So, while the regents voted for pay raises for coaches and administrators, others are in a less fortunate position. That’s why there’s a UNLV Food Pantry, which provides, as the name suggests, food—to UNLV students and employees who need it because they can’t afford it.
“It started as a temporary food drive two years ago during the holidays, and the need was so great that we determined that we needed to start doing something on a more permanent basis,” says Michael Hammer, who works in UNLV’s Faculty Senate office and on the food bank. “It’s exclusively dedicated to serving people associated with UNLV, whether it’s employees or students. The support has been overwhelming from the campus, in monetary or food donations. So far we’ve fed over a thousand people.”
The pantry, which is across from UNLV in the Promenade building, plans more outreach and fundraisers—see its Facebook page for updates. It’s a classic case of the haves, even if what they have isn’t much, helping the have-nots. And it’s voluntary—it isn’t a government agency.
But consider that it isn’t just for students who might be living hand-to-mouth, paying for college and possibly supporting themselves and a family. It’s also for employees, like the administrative assistants whose base take-home pay is less than $30,000 a year.
One of the biggest problems we face as a country is our misunderstanding of government. Whether or not it has to be big, it has to be as efficient and accountable as possible. When we simply attack government as the enemy, instead of celebrating the good and expunging the bad, we create a self-fulfilling prophecy of incompetence (see the response to Hurricane Katrina).

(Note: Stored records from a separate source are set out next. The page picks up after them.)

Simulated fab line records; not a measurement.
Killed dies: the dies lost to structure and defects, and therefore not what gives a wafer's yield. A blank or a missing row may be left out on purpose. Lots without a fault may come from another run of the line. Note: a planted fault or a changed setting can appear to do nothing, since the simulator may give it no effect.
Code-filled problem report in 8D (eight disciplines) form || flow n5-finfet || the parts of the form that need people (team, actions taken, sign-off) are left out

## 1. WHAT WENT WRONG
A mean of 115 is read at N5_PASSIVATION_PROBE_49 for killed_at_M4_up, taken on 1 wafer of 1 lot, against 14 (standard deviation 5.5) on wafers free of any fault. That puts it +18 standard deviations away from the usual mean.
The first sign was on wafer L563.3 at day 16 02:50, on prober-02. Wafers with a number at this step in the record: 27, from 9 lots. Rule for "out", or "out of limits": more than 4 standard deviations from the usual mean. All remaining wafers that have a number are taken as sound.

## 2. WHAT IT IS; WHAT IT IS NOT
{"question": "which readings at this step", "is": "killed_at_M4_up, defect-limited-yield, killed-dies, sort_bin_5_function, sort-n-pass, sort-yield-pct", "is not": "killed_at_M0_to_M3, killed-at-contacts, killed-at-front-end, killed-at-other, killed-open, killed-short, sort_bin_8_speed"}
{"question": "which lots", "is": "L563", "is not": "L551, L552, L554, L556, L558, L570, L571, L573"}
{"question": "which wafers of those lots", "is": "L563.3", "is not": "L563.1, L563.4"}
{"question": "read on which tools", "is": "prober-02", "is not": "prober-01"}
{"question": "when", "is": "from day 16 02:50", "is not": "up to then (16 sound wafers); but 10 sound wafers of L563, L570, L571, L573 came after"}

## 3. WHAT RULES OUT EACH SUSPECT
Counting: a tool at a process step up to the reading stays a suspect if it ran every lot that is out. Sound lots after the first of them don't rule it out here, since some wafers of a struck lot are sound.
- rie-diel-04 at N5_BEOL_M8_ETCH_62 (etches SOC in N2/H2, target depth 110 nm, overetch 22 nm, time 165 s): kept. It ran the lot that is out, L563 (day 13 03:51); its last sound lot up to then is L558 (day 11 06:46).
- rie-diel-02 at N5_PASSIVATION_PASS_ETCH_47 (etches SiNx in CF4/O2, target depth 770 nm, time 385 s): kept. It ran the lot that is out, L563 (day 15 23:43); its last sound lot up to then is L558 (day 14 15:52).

So, when the higher-education system holds a diversity summit just in time for regents’ elections, or a college spends an estimated $100,000 on consultants to figure out why too few students graduate, it’s bad enough. But when they approve pay raises for the well-paid while their employees need free food to get by, it’s time to ask them and your legislators why they don’t believe in accountability. If those employees are Mitt Romney’s 47 percent, the other 53 percent aren’t doing their jobs.